Employment discrimination was a key concern raised by Indian community leaders at a closed-door dialogue, said Minister for Environment and Water Resources Vivian Balakrishnan.
It is an issue the minorities are most sensitive to, "and I think it's a perception that we must address head-on", he told reporters after the session on Wednesday.
"So the moves that MOM (the Manpower Ministry) is considering on fair employment will be of great interest to the Indian community," he said.
The three-hour dialogue with the minister and MPs Hri Kumar Nair, Vikram Nair and Janil Puthucheary was to gather the views and concerns of the Indian community about issues raised by Prime Minister Lee Hsien Loong at the annual National Day Rally nearly a fortnight ago.
Several among the 300 grassroots leaders and residents also felt there could have been greater mention of the Indian community by Mr Lee.

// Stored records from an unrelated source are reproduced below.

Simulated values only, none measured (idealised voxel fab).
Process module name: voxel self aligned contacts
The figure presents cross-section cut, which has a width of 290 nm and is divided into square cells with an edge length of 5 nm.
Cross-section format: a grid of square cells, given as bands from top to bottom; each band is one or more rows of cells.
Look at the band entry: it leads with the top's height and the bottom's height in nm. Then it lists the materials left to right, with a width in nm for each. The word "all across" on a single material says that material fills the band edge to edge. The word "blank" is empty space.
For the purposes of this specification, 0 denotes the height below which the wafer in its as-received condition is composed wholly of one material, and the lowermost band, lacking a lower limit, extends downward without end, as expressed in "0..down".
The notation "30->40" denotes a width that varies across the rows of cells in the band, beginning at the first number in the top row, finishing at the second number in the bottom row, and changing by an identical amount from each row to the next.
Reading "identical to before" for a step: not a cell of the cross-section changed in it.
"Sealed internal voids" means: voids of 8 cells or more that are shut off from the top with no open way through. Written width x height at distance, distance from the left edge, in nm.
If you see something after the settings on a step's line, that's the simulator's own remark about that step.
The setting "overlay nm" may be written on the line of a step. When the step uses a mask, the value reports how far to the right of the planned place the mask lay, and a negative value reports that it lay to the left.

But such calls for greater visibility for Indians at the rally were not new, said Dr Balakrishnan.
The community would feel more reassured that the Prime Minister was also paying attention to them if he "would mention either more role models, or acknowledgement of social issues, or even problems the community is facing".
But the community has done well and has a secure place in Singapore, he added.
"We are the only country in the world where Tamil is an official language," he said.
Questions on changes in education policy were also plentiful.
Co-curricular programme executive Pamela Sandanasamy, 33, hopes the Direct School Admission scheme will be implemented soon. The mother of two girls in primary school told The Straits Times: "Placing more weight on character building will make our children more well-rounded."
The scheme will look beyond sports and the arts to include a student's character, resilience and leadership.